Chapter 1 Introduction

Regression, in general, is a useful tool for understanding the association between one variable (the outcome, or dependent variable) and a set of other variables (the predictors, or independent variables, or explanatory variables). Some users of regression may treat it like a “black box” – a method that can be used without any need to understand the inner workings. They might identify an outcome and a set of predictors, throw them all into a regression model as-is, and see what results the computer outputs. Using regression in this way can lead to incorrect conclusions. It is important to understanding the model, the meaning of the terms in the model, and how to properly fit, check, and interpret the results.

Knowing the basics of regression may give a researcher a false sense of confidence in their results. If you know you have no idea how to use regression, you will seek help. If you know the basics but do not realize that there is a lot more, you may unknowingly produce incorrect or misleading results. The goal of this text is to introduce you to the various important concepts of regression analyses and the tools available in R. Until you have a lot of practice using regression, it is wise to consult with a statistician who can guide you and give you feedback; but you will be able to carry out the analyses yourself, in many cases, using the tools you learn here. After working your way through this text, you will know a lot more than you did, you will know your limits, and you will have the foundation to expand those limits over time with experience and further study.

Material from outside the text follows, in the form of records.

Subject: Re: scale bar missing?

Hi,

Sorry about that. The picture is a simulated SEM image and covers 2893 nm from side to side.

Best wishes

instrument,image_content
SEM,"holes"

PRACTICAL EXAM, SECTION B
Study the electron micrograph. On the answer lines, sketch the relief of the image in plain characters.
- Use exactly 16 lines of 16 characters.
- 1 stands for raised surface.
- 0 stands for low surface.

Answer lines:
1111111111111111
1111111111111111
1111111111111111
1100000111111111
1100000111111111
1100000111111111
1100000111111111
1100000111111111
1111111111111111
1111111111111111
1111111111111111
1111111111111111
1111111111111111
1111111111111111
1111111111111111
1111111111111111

The text assumes a level of statistical knowledge obtainable in a typical introductory statistics course. Briefly, the aspects of regression covered are fitting the model, visualizing aspects of the model fit, testing assumptions, possible modifications when the assumptions are not met, testing associations between predictors and the outcome, and interpreting and presenting the results.

The text begins with some preliminaries: an overview of regression in general (Chapter 2) and how to examine and summarize the data (Chapter 3). Following are chapters describing in detail how to carry out specific regression methods: simple (Chapter 4) and multiple (Chapter 5) linear regression; binary, ordinal, and conditional logistic regression, and log-binomial regression (Chapter 6); and Cox proportional hazards regression (survival analysis) (Chapter 7). The final two chapters cover handling data arising from a complex survey design (Chapter 8) and multiple imputation of missing data (Chapter 9), methods that can be applied in conjunction with all these regression methods. Each chapter closes with a comprehensive set of exercises.